By late October, the meadow at Cranberry Creek had turned November brown as plants continued to produce seeds.
I did, though, find a few shy Smooth Asters (Symphyotrichum laeve) tucked beneath overhanging foliage, braving the cold with the last of its lavender blossoms.
During October: A Feast for Migrating Birds!
It’s hard for us to watch the palette of spring and summer fade – but birds? They love it! Warblers and other small visitors who spent their summer raising young in the cool northern reaches of Canada sailed into the park and found a feast! As did our year ’round resident birds.
One of my favorite partakers of fruits and seeds is the tiny Ruby-crowned Kinglet (Regulus calendula) who’s found its way here from around Hudson Bay in Canada – or even farther north. I seem to always miss seeing the ruby crown which the male shows when he’s excited. I guess the birds I’m seeing are either females or males that are just too calm!
One afternoon at Cranberry Lake, the park was filled with White-throated Sparrows (Zonotrichia albicollis). They whisked in and out of shrubs while dashing down into the grass in search of seeds. This one paused just long enough for me to see its yellow lores, the spots at the corner of its eyes. It may have arrived from the UP or the tip of the mitten on its way to points south – not quite as arduous a trip as some migrators have.
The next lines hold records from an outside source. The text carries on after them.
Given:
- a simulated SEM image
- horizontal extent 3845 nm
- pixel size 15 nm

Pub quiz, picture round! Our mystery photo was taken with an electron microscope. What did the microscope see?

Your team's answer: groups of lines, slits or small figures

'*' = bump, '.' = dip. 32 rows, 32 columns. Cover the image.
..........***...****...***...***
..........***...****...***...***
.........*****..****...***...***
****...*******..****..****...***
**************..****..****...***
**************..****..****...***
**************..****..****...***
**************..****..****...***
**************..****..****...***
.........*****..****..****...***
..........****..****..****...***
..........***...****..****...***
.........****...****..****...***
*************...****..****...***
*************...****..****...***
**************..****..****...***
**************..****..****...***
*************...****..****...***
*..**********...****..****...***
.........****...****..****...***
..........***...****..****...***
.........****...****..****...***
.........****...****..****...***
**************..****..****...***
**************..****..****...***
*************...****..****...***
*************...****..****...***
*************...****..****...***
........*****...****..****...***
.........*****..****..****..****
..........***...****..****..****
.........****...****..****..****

This “first winter” White-crowned Sparrow (Zonotrichia leucophrys) was probably born this summer. It will take on adult coloring when it molts next spring into its bright black and white crown that now is brown and gray. This one was feeding avidly ongoldenrod seed during its journey from northern Canada to somewhere south of Michigan.
One morning, far up the path in the shadow of trees, a small Hermit Thrush (Catharus guttatus) landed quickly, picked up a bug or fallen fruit from the grass, and took off. No photo. But here’s one from a previous year with its chocolate brown back and breast smudges. Too bad the Hermit Thrush doesn’t court its mate here, because its song has 3 different phrases with a pause between each. You can hear two versions of it here.
Our birding group saw other migratory birds enjoying the rest and sustenance provided by Cranberry Lake Park, but through our binoculars. They were too far away or too restless for me to capture them with the camera. The little Nashville Warbler (Oreothlypis ruficapilla) is making its way from Canada’s far north to Mexico or Central America. The Palm Warbler (Setophaga palmarum) stopped by on its journey from Canada to Florida or the Caribbean. And the Yellow-rumped Warbler (Setophaga coronata) has a comparatively short migration from northern Michigan or Canada to just south of Michigan. So as in all of our parks, Cranberry Lake offers much needed R&R for these small seasonal visitors.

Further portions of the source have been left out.